Shea Stadium has been gone ten years now.
With mourning fans looking on, the final section of seats were torn out on the morning of February 18, 2009. Awaiting fans a short distance away was the sparkling new Citi Field which would open for business with a thrilling game between the San Diego Padres and the field’s home team the New York Mets.
Shea was not a perfect stadium. Neither was Ebbets Field, the former home of the Brooklyn Dodgers that has nonetheless entered into the realm of sports mythology. But nostalgia holds a special power in sports history, and the further we get from the classic moments which took place at Shea, the more remarkable it becomes in memory.
Quite frankly, Queens has not been quite the same.
Shea Stadium Remembered:
the Mets, the Jets and Beatlemania
by Matthew Silverman
Lyons Press
Journalist Matthew Silverman is such an ardentMets aficionado — if you’ve read a book about the beloved Queens baseball team, he probably wrote it — that his official website is MetSilverman.com. And so of course Shea Stadium Remembered: the Mets, the Jets and Beatlemania, his tribute to the Met’s most famous home, has a breezy pitch-perfect charm to it.
Arranged in tiny chapters, little blips of history, Shea Stadium Remembered revels unashamedly in sweet nostalgia, recalling a place that matched the charisma of its underdog baseball team and a home for an accomplished football team back when it was actually situated within the city.
The birth of the Mets and their home for over 40 years begins in a moment of great turmoil in New York City sports history. In the 1950s, both the New York Giants and the Brooklyn Dodgers left New York City, the latter after a vicious public battle between Dodgers owner Walter O’Malley and New York power broker Robert Moses.
Moses wanted a team situated in Queens, in Flushing Meadows-Corona Park, an eventual companion to Moses’ pet project — the World’s Fair of 1964. With Ebbets growing inadequate for modern baseball crowds, O’Malley wanted a new stadium at Atlantic and Flatbush Avenues, keeping them in Brooklyn. (That’s near the spot of today’s Barclays Center.)

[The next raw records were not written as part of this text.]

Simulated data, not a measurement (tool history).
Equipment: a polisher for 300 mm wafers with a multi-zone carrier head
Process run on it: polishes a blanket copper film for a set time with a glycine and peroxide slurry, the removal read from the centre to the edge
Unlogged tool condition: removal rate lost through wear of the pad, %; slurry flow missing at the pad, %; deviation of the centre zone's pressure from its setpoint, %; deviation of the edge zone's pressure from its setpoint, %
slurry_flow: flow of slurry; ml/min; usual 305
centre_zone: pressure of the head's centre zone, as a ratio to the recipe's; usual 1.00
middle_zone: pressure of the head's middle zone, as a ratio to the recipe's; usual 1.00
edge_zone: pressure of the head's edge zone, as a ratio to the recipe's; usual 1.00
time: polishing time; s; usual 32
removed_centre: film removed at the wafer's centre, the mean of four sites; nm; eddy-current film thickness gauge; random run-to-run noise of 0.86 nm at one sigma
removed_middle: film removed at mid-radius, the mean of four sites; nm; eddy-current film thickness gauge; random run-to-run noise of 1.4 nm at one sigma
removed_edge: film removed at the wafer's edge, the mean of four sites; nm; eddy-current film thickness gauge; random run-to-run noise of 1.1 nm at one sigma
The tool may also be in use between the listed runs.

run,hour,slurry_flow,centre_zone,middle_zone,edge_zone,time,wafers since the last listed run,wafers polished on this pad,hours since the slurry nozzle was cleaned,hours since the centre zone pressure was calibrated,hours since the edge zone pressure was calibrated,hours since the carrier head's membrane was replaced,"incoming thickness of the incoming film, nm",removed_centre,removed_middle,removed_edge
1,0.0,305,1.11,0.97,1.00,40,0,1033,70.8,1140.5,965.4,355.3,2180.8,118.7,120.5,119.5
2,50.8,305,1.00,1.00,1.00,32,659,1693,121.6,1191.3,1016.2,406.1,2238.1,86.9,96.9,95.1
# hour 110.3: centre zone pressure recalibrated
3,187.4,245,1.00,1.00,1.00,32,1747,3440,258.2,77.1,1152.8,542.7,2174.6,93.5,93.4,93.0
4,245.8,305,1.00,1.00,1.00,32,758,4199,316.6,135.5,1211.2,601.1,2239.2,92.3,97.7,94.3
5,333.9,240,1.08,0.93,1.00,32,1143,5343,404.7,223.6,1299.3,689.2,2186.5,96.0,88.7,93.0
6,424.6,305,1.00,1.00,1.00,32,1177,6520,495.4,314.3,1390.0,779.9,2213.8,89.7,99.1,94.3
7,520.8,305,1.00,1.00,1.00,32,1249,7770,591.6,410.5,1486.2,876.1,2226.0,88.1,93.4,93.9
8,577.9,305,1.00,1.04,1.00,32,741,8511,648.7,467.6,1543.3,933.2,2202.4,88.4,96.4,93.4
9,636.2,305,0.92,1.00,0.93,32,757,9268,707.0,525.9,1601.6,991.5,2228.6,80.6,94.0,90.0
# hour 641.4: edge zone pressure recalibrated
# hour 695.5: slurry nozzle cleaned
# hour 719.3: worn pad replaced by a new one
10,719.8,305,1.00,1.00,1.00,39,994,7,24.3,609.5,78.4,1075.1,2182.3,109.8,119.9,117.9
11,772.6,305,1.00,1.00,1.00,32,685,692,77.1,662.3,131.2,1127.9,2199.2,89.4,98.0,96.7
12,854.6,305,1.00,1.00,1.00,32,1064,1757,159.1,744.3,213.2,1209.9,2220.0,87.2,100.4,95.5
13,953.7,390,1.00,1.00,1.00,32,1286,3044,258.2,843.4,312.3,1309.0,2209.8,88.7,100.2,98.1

But nobody overpowered Robert Moses in the 1950s. The Dodgers split for Los Angeles.
Fortunately, lawyer William Shea convinced the National League to expand their roster, leading to the creation of the New York Metropolitans, the name a nod to a 19th century baseball club and eventually shortened. After a short stint in the decrepit Polo Grounds, they moved to their new home — named in honor of a man who never played for them but was nonetheless instrumental to the history of New York City sports.
In Shea Stadium Remembered, Silverman gives us a compilation of the stadium’s greatest moments, weaving the Met’s history in with the other notable events at the stadium — from the Beatles to Pope John Paul II.
Not to say that the Jets aren’t prominently featured here as well — they played at Shea for almost twenty years — but the Mets were truly at home here, through thick and thin (often very thin). The Mets gave Shea some of its personality and Shea gave the Mets its hometown pride.